The Old Testament Third Day

Read with me:

“Come, let us return to Adonai (the Lord); for he has torn, and he will heal us; he has struck, and he will bind our wounds. After two days, he will revive us; on the third day, he will raise us up; and we will live in his presence” (Hosea 6:1-2, Complete Jewish Bible, parenthesis mine).

By correlation with other Old Testament prophecies and Jesus’ own precise prediction of his death, this is a phenomenal prophecy which providentially links Israel’s discipline by God to Messiah’s suffering, death, and two (Jewish measured) days in the tomb that led to and corresponds with (the two days of) Israel’s final punishment because they rejected their Messiah.

For example: “But he was pierced for our rebellion, crushed for our sins. He was beaten so we could be made whole. He was whipped so we could be healed. All of us, like sheep, have strayed away. We have left God’s paths to follow our own. Yet the Lord laid on him the sins of us all” (Isaiah 53:5-6).

A sacrificial death followed by Jesus’s miraculous resurrection that would seal the New Covenant foretold by Jeremiah (Chapter 31).

Question: Is Hosea referring to two literal days?

Answer: Yes, and No.

No, he is obviously not identifying two 24-hour solar days. In the context of his prophecy that is neither feasible, nor is it borne out by Biblical or secular history.

Yes, the two days are literal when transferred and applied to the Biblical premise and principle that (concerning God’s two-part plan for humanity—Israel’s birth and rebirth restoration plus salvation for Jew and Gentile alike through Messiah Jesus) a day becomes a thousand years.

Hosea was a prophet from 753 B.C. to 715 B.C. He not only was one of the prophets that warned Israel of God’s first national judgment on Israel (the ten northern tribes), he also lived to see those tribes conquered by Assyria and exiled to other nations. But Hosea’s “two-days … third day” prophecy would extend far beyond his time.

The two days (two thousand years) could not have begun during that phase of God’s discipline of Israel. Nor could it have begun or continued with the next phase of the Lord’s punishment, in which the remaining two southern tribes of Israel (Judah and Benjamin) were subsequently crushed by Babylon in 586 B.C. The reason is because that exile lasted for only 70 years followed by a return of a Jewish remnant to Israel, where they would once again live and even prosper in their Promised Land. For some 600 years Israel was a nation again and her people had (at least) some measure of autonomy, even under Roman rule. Until, that is, 70 A.D., when the Romans tore through Israel, ravaged Jerusalem, killed hundreds of thousands of Jews, demolished every stone of the Temple, and exiled most of the surviving Jews to the four corners of the earth for … how long?

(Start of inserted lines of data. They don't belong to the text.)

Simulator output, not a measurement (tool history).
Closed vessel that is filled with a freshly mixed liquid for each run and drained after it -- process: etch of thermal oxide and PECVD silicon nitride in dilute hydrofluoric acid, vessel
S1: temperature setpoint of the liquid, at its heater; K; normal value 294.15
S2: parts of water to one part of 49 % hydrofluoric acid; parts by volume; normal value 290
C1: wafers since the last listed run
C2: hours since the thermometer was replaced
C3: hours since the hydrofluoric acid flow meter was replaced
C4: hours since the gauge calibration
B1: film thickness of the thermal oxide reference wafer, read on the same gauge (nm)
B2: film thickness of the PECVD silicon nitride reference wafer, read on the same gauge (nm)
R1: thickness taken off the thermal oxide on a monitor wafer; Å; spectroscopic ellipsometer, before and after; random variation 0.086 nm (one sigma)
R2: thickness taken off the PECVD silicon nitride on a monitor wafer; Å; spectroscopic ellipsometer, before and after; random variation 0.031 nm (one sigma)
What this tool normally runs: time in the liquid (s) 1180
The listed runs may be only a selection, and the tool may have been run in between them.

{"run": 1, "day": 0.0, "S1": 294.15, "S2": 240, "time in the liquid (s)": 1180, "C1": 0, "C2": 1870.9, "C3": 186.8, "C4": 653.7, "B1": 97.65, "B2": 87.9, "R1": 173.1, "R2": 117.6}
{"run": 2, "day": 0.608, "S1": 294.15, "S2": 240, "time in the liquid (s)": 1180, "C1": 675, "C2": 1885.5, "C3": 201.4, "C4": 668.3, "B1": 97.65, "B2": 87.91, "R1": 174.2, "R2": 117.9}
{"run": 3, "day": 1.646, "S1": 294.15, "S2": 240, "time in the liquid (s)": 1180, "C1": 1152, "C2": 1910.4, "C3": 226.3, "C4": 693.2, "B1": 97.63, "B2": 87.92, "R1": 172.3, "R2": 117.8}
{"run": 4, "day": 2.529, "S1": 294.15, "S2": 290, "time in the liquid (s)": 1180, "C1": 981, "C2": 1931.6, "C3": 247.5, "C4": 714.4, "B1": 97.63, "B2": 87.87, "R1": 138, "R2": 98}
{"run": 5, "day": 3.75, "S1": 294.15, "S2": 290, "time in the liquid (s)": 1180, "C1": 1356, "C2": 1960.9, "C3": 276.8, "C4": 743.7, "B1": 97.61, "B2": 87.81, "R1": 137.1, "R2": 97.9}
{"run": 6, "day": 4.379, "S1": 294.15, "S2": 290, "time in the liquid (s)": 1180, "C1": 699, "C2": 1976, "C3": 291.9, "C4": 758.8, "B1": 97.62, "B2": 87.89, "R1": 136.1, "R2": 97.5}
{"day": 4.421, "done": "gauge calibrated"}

Correct: (almost) two thousand years.

These are the “two days” Hosea is referring to. What else could they be? The only specific corresponding time-frame directly connected to “a day” in Scripture is that of a thousand years. If a day is (like) a thousand years, then what would two days be? They are two thousand years before the “third day” of Israel’s restoration. That’s exactly what has transpired (with the rebirth of Israel in 1948) and is continuing to unfold before our 21st century eyes.

(Jewish Celebration of Nov., 1947 UN Resolution 181 Giving the Jews the International Right to Form a Jewish State … Which Was Done in May, 1948)

Summary

The resurrection of Jesus Christ on the third day is intricately linked to and an integral part of (cause and effect) God’s chosen people the Jews and his special possession Israel being raised up on the third day, just as God through Hosea said would happen. One that will result in God’s people once again (as in the days of God’s Shekinah glory in Solomon’s Temple) living in his presence. (Read Hosea 6:1-2 again).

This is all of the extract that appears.